More than twenty years ago, the United States Congress recognized that this nation had "to give serious and systematic attention to our marine environment and to the potential resources of the oceans." It, therefore, established a special Presidential Commission on Marine Science, Engineering and Resources to "formulate a comprehensive, long-term, national program for marine affairs designed to meet present and future national needs in the most effective possible manner.
In 1969, that Commission, popularly called the Stratton Commission, issued its report. It detailed a "plan for national action" premised on a comprehensive ocean policy and program with one new federal agency responsible for implementation.
The Commission found that overlapping and conflicting laws and regulations and the lack of coordination among federal, state, and local agencies hindered our nation's ability to both protect the oceans and coasts and develop our ocean resources. Moreover, to protect the environment and provide for "constructive management of the living resources of the sea," an "understanding of ecosystem dynamics" was essential.
The solution had to be "comprehensive systems" to regulate our coasts, to manage living and nonliving resources, and to monitor and predict environmental changes in the oceans. Ocean programs and policies had to be integrated by placing the major responsibilities in one federal agency, and by providing mechanisms within that agency for coordination of the activities of other federal, state, and local agencies.

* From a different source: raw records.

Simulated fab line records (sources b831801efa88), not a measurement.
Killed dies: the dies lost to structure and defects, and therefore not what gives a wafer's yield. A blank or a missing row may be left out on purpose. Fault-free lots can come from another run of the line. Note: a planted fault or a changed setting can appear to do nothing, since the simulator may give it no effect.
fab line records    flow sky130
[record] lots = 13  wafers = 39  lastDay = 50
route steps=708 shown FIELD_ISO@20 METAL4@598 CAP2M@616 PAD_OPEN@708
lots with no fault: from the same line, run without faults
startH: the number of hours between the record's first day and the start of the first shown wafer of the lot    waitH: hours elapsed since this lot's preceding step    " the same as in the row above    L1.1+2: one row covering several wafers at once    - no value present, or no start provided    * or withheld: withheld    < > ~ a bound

In this article, I will compare the premises and recommendations of the Stratton Commission to America's national ocean policy and program today. I will then suggest that a mechanism now exists to provide for the establishment of a coordinated and integrated national ocean policy. That mechanism is the new international law requirement of comprehensive research, planning, and management for the ocean's space and resources. This comprehensive (or "ecosystem") model for ocean policy and management is binding in domestic United States law and can be implemented under existing statutes by existing federal and state agencies.
Parts II and III of this article will review the history of United States ocean policy. Over the last twenty years, there has been an extraordinary growth of federal and state marine-related programs for research, management, and protection. This rapid growth has, however, been haphazard. Laws have been enacted and policies established in response to different crises and varied constituency concerns. The management and policy framework is oriented to a single purpose and often without consideration of the close interconnections between multiple offshore uses and resources.
These practices have led to criticism that the United States has no ocean policy. Obviously, this is not accurate. We have a "myriad of statutes that authorize scores of programs which are administered by numerous departments and agencies. . . . " The problem has been, and still is, that we have no comprehensive ocean policy.
There has been no coordinating theme to our marine-related programs, plans, and activities. There has been no theory or model that requires those in government and those conducting ocean activities to consider the collective, cumulative, and sometimes conflicting impacts of the separate rules, policies, and actions that are focused on particular uses of the ocean space.
Such a coordinating theme now exists. It is the ecosystem management model. In Parts IV and V of this article, I will describe the evolution of this comprehensive approach into a binding rule of international law. As a result of scientific consensus, scholarly writings, nation-state practice, and international agreements and resolutions, international law now requires an ecosystem-based integrated approach to ocean research, planning, management, and policy. This mandate has been codified in the United Nations Convention on the Law of the Sea (UNCLOS).
Part VI will then discuss the impact of the ecosystem model on United States ocean policy. Customary international law is part of our domestic law, unless specifically overridden by domestic law. Thus, the model, requiring a comprehensive approach to ocean management and policy, is binding on federal and state government officials. In implementing the numerous federal and state laws and regulations applying to the coastal and ocean space, government officials must exercise their discretion, jointly if necessary, to reconcile their mandates with an integrated ecosystem model. Failure to do so is a violation of federal law and redressable in the courts.
The final part of this article will demonstrate how that reconciliation can occur. Old coordinating mechanisms must be strengthened and new ones created. Interested citizens must be willing to seek judicial relief for insufficient administrative action. Funding must be made available, as necessary, to insure adequate planning and coordination of policy.